Section 11. For furloughs of thirty (30) days or less, each Air Traffic Manager and NAATS Facility Representative will work together to determine the most effective way for scheduling duty time to prepare and present a response. It is understood between the Parties that it may be difficult for the Employer to grant sixteen (16) hours of duty time to every employee who wishes to reply to a proposed furlough. However, the Employer will ensure that every bargaining unit employee who wishes to reply will be provided a reasonable amount of duty time to prepare and present his/her response. The scheduling of such time is subject to operational requirements.

The principal Facility Representative, and/or his/her designee, will be on official time, if otherwise in a duty status, for the period of time agreed upon to assist in the preparation and presentation of replies.

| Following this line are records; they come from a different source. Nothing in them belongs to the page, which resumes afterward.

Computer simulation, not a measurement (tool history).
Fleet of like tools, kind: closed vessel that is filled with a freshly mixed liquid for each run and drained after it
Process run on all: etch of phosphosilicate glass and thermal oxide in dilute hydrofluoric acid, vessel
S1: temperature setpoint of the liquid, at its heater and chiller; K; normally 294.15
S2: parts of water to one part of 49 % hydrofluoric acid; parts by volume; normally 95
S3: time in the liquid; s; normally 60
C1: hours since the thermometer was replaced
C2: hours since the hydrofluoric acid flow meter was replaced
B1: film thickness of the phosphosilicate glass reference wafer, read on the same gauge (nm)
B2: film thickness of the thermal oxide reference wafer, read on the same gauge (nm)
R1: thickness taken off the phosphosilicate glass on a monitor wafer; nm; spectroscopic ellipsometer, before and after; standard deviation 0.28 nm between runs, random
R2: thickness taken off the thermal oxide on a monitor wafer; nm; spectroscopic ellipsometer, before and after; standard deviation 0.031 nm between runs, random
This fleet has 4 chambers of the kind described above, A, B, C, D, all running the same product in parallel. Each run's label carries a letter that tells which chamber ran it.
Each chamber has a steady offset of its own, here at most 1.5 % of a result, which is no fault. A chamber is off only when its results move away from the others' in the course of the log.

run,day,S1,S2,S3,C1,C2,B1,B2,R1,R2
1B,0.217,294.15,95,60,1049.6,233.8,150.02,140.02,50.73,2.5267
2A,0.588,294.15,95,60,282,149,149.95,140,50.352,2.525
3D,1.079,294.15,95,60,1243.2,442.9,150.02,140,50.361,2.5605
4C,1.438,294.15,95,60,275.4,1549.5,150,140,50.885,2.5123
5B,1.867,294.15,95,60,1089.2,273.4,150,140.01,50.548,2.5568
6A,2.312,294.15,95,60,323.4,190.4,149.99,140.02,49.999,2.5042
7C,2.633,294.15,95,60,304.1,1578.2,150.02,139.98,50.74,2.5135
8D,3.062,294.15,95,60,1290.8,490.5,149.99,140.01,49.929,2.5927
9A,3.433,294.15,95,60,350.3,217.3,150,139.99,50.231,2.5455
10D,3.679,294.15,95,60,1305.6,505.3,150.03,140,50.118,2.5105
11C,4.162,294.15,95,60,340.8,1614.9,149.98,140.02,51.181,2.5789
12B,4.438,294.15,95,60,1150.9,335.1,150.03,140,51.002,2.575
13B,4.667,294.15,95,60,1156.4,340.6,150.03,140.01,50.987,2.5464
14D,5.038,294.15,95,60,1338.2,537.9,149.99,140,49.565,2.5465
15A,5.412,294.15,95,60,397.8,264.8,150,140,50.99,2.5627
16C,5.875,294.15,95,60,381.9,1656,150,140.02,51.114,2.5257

Section 12. Letters of confirmation of discussion shall not be considered disciplinary in nature, but may be used to document future disciplinary actions, provided the employee has been given a copy upon completion. The letters of confirmation of discussion shall be completed as soon as practicable after the event.

Section 13. Although not exhaustive, the Employer's table of penalties should be used, when applicable, as a guide to determine an appropriate penalty. If applicable, appropriate penalties for offenses unlisted in the table of penalties may be derived by comparing the nature and seriousness of the offense to those listed in the table, the employee's previous history of discipline, and other relevant factors in each individual case. In assessing penalties, consideration will be given to the length of time that has elapsed from the date of any previous offense. As a general guide, a two (2) year time frame should be used in determining freshness.

Section 14. In making its determination that disciplinary/adverse action is necessary and when determining the appropriateness of a penalty, the Employer shall consider the factors as outlined in Douglas v. Veterans Administration, 5 MSPB 313 (1981).

Section 15. Any notification to an employee which is not made personally shall be accomplished by certified mail return receipt requested.

Section 16. The Employer at the national level may allow an employee subject to removal or suspension of more than fourteen (14) days the opportunity to exhaust all appeal rights available under this Agreement before the suspension or removal becomes effective.

Section 17. An employee against whom an adverse/disciplinary action is taken may grieve that action under Article 67 of this Agreement, or any other applicable statutory procedure, but not both.

Section 18. An employee against whom action is proposed under this Article shall have the right to representation by the Union or by an attorney or other representative of his/her choice. As such the Union reserves the right to refuse representation on an individual case-by-case base.